Cheers To A Grand Design

You see just a glimpse of them at first. As you get closer you still can’t quite believe your eyes.

The backdrop is splendid enough – the Spanish medieval town of Elciego with its magnificent Saint Andrés church high on the hill – but it’s what sits in front that causes you to look again. Giant curls of pastel coloured titanium ribbons perch on top of what looks like a topsy-turvy ultra-modern building.

Nothing seems to be built straight. There are huge sloping windows, canopies, terraces, angled beams and girders. The roof reflects the sun so that it seems to be mischievously winking at you as you drive towards it.

Some vintages in their cellars are so old, they’re opened by cutting off the top of the bottle because the cork is so fragile

This is the Marqués de Riscal hotel, surrounded by its own vineyards in the Rioja region, and it’s outrageously wonderful. It looks fabulously out of place for a second but the closer you get, the more magnificent and less incongruous it becomes. Frank Gehry, the famous American architect responsible for many important public buildings (Bilbao’s Guggenheim Museum is one of his) is the man who designed it. You get the impression he had enormous fun.

I’m told that at first Frank’s people weren’t interested, on the grounds that Mr. Gehry only did grand buildings of a higher purpose (and presumably somewhere to stay wasn’t one of them). However he eventually decided to take a look and after some enthusiastic wine sampling (including a wine from 1929, the year he was born) he set about creating the building I’m now parking in front of.

The 3,000 square metres of multicoloured corrugated titanium represent a flamenco dancer’s dress in motion. The three colours – reddish pink, gold and silver represent the colour of Marqués de Riscal wine, the net that encloses the bottles and the cap. When you stop looking at the outside and step inside, you find Frank didn’t stop at the building. Gehry’s sketches hang on the walls and he even designed the lampshades to represent the clouds hugging the top of the Cantabric mountains that fringe this area. Stuart and Patricia have come here from New Zealand. Pat likes the wine but for structural engineer Stuart, it’s the building itself that’s the attraction. “It’s an extraordinary place” he says looking up at the roof supports “and I just had to come and see it”.
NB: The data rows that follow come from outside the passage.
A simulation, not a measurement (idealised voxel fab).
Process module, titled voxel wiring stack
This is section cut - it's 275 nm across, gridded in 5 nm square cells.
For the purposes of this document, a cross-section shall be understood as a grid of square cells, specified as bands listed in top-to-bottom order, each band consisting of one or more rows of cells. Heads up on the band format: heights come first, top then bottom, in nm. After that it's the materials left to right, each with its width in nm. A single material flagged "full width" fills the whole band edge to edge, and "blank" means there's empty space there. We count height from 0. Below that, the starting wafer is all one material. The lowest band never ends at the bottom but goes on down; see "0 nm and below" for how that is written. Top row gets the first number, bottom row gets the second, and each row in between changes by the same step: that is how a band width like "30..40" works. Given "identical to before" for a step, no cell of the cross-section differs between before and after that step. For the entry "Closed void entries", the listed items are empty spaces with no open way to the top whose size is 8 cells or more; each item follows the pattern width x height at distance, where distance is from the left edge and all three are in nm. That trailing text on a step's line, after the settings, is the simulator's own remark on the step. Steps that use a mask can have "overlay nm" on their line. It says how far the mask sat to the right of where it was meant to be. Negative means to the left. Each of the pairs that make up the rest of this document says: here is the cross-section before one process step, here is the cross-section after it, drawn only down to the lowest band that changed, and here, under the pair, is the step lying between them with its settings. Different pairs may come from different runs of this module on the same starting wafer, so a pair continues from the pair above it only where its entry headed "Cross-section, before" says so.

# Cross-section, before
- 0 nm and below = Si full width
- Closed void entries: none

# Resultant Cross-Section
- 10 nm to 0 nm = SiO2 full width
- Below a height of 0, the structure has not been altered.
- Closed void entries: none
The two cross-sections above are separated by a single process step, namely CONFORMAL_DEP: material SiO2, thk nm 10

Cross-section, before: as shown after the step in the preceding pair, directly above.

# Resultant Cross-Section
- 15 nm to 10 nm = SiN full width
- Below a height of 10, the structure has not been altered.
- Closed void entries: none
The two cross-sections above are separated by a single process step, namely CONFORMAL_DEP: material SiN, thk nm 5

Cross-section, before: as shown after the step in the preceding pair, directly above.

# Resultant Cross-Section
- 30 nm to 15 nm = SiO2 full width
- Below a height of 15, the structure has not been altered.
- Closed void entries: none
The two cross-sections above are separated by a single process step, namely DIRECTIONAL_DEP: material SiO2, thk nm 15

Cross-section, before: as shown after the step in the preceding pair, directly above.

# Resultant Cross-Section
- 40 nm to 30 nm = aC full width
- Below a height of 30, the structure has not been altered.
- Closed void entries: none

Personally I also came for the food. Francis Paniego, the first Riojan chef to receive a Michelin star, acts as a consultant to the two restaurants here and Jose Ramón Piñeiro is the chef here who interprets Paniego’s cuisine. He’s rated as one of Spain’s most promising young chefs and in 2011 the restaurant got its first Michelin Star.

Every dish on the tasting menu tells a story. A bowl of food called Sarmientos (branches) is placed in front of me, made mostly of cheese straws but looking exactly like blackened sticks in a slow burning fire. This evokes the pruning of the Riojan vines at the start of the year when the branches are collected and dried. In the summer they’re used to cook the traditional lamb cutlets (more on this later) or to make charcoal.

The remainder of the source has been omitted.